Leader of the Vox party in Spain, Santiago Abascal has no intention of giving up the land conquered in the recent Spanish elections.
In the wake of the recent elections, the Iberian leaders have been trying to hammer out a coalition agreement with the Prime Minister Pedro Sanchez and the leader of Podemos, Pablo Iglesias.
But in trying to put a face to the new executive, the popular conservative Vox party has been shunned, and the center-right in Spain is anything but united. In other words, Santiago Abascal remains an isolated variable in the political landscape.

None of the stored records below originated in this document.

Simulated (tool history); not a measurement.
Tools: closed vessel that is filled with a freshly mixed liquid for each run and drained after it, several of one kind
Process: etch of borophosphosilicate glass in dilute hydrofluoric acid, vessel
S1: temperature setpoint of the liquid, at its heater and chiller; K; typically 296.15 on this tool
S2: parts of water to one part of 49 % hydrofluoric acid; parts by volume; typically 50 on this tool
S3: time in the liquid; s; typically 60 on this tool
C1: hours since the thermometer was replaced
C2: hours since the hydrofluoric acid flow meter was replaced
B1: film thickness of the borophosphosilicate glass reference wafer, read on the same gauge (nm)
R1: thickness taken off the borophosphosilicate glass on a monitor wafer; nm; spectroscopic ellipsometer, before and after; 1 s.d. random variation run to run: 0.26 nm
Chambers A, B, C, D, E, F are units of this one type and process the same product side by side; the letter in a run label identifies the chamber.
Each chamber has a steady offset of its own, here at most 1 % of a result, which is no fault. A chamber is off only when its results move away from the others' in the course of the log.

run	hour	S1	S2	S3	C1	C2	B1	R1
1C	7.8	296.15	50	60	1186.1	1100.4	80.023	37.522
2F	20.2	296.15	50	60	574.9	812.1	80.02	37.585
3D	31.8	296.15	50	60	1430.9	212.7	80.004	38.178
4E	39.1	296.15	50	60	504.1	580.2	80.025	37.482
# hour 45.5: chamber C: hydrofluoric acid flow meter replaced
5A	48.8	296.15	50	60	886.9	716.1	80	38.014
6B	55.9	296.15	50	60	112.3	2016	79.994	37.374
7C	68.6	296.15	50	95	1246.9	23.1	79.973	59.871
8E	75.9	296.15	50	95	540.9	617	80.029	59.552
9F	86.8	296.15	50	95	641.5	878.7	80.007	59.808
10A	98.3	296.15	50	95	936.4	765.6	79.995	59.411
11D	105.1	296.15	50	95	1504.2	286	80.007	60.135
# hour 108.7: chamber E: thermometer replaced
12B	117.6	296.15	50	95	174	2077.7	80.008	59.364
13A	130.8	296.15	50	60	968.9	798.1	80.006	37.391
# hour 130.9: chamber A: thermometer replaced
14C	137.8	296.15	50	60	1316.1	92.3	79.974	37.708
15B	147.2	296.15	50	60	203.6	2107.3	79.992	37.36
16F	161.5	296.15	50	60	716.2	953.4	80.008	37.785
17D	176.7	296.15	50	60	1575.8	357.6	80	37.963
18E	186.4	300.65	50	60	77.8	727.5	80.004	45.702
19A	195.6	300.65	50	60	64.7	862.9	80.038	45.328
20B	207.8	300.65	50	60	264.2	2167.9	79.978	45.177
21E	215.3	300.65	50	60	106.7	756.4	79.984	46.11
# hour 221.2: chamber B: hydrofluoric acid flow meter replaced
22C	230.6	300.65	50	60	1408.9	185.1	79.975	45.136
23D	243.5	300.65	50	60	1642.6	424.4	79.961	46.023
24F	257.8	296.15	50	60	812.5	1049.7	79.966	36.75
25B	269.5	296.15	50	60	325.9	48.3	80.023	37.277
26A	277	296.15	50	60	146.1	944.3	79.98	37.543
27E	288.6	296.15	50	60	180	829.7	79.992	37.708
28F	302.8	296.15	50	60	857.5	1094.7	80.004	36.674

But Santi Abascal has the advantage that the issue of Catalonia remains a sensitive topic to test the ambitions of the next executive: without the favor of some secessionist fringes, which have succeeded again in occupying parliamentary benches, a coalition between Sanchez and Iglesias could fall before the end of the mandate.
Vox became the third largest political force in Spain during the last legislative, and has experienced a meteoric rise in just a few years.
As Abascal noted: “Eleven months ago we had no representative in the institutions, today we are the third largest force of the country with 52 deputies.” However, in an alliance with the People’s Party and centrist Ciudadanos, he may have a chance of robbing the Socialist Sanchez of power.
The Popular Party and Ciudadanos have no intention of including Vox as part of the coalition yet. Also because, in the current chaotic state of affairs, a center-right coalition does not even exist. No one has the courage to say it, but if the Socialists and Podemos do not succeed, then an almost mandatory scenario would be imposed: the three opposition parties would be forced to enter into dialogue to build a solid alternative.
These are all the hypotheses currently on the table, but for the moment there is nothing concrete, even though the Popular Party and Ciudadanos, allied with Vox previously to form regional governments.
Moreover, it seems that after months and months of negotiations, Sanchez and Iglesias know that voting again could mean defeat for both. Also, the future negotiations could be even more difficult because the in present looms some persistent problems, such as the separatist agitation in Catalonia.
That could be fertile ground for building programmatic and value distinctions for conservative parties. The interview that Santiago Abascal has released to Libero can be interpreted on the basis of this assumption: Vox, unlike the Spanish left, has never triangulated with the political forces that would make Catalonia a state in itself.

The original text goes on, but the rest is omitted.